I don't hold the 'merge' with Xactimate against Eagle View. They are just trying to run a business. They make mistakes on their measurements from time to time. I would venture to say that very few busiensses operate completely mistake free.....including roofers. It's unfortunate, Grump, that they made a mistake on their maiden opportunity with you. While recouperating from a back injury, I used them on most every apartment complex or large commercial building we had under engagement. Although I still have to spend quite a bit of time on the roof scoping and documenting damage, it did reduce my roof time and thus helped on the back. Now, I use them as a matter of convenience. I do quite a bit of PA work in AZ, TX, and OK along with our standard engagements and it saves me a ton of time. The clients like the reports as well. It can get expensive, but as someone mentioned earlier, your time is worth more than you usually give it credit.


----------



## Grumpy (Oct 8, 2003)

Hey guys, Aerialogic sent me a report on the same property. I have some other paper work to deal with first, but plan to write up a basic comparison of the two services.


----------



## seeyou (Dec 12, 2008)

Grumpy - 

I'll be interested to hear. I'm looking at a job today that's a prime candidate for satellite measuring. Was gonna try Aerialogic. Let us know how they compare.


----------



## Grumpy (Oct 8, 2003)

Ok so here is the break down. I have both the Eagle View as well as the Aerialogic report in front of me. Keep in mind a couple of things. First, this ismy first time using either company and first time I have seen a satellite report. I've generally done my own satellite take offs using Autocad and a few other programs to pretty good affect, not really for residential however.

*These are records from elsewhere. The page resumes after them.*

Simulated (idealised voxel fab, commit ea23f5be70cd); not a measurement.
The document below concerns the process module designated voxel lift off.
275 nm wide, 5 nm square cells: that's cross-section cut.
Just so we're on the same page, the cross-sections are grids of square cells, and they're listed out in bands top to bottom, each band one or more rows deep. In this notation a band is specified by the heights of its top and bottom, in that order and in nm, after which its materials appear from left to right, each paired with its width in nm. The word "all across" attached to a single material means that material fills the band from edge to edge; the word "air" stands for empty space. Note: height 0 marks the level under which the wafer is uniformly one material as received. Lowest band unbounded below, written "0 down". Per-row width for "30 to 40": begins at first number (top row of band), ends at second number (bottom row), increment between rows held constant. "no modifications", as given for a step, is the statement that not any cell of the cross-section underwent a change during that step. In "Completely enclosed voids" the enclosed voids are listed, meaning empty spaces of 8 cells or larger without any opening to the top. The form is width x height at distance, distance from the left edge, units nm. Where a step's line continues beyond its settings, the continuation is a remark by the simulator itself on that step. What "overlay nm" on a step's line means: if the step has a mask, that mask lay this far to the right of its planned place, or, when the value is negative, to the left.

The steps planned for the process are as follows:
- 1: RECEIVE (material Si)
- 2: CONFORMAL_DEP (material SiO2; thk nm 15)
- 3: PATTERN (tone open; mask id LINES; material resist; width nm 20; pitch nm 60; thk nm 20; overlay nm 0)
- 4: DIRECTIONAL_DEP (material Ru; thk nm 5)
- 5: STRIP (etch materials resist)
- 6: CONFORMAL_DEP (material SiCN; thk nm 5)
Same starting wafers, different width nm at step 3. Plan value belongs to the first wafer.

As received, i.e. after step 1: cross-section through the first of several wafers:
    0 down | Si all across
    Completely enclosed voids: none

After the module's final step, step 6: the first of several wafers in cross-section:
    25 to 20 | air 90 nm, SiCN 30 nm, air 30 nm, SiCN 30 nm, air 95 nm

Also keep one thing in mind regarding eagle view. This was passed to me by the home owner and was given to her by All state. The reports roofers see may vary, I don't know. But the Eagle View report is labeled "premium report". 

Here is what is the same...

-Both reports are 8 pages. I am missing page 2 and 3 of Eagle View.
-Both reports give a 2d top down aerial view of the roof. The funny thing is Eagle View calls this a 3d view. I found that odd.
-Both give you ridges, hips, valleys, rakes, eaves, and some flashings. Though eagle view lumps flashings and Aerialogic breaks flashing into categories.
-Both give you lengths and widths, though the Aerialogic is a little more comprehensive. For eaxmple there is a ridge 16' long. Aerialogic has labeled it as such. But for some reason eagle view has it labeled as 8' and 7'. There is no break nor reason as to why.
-Both reports give you roof pitches. Eagle views appear to be much more precise, instead of 6/12 they have labeled 5.96. But keep in mind my gripe they labeled one area that is 6/12 as 1.00 meaning 1/12.
-They both give you a compass, eagle view on the drawing and aerialogic on the pictures (I'll get to pictures in a moment).
- Both give you a break down of squares per section of roof or facet as eagleviw calls it. However I have no idea how eagle viw does their math. For example a hip section they have labeled as 35' at the gutter and 26' at the hip, well I can reverse the math and determine there is a 21' rafter. This makes the area of the hip 350 sq ft, eagle view has labeled 342 sq ft. That's me doing basic 6th grade geometry based on the numbers they provided. Then there is a seciton eagle view has labeled as 12'x6' but has the area as .69... I don't get the math. They are shorting every facet of the roof. On the flip side, Aerialogic had the same hip as 33'x25' on the hip. Again using basic geometry I came up with 327 sq ft, but they came up with 308. (Now either I need to go back to school, or they use different math than I do. See below about math formula.
-Both give a google link to an online map. 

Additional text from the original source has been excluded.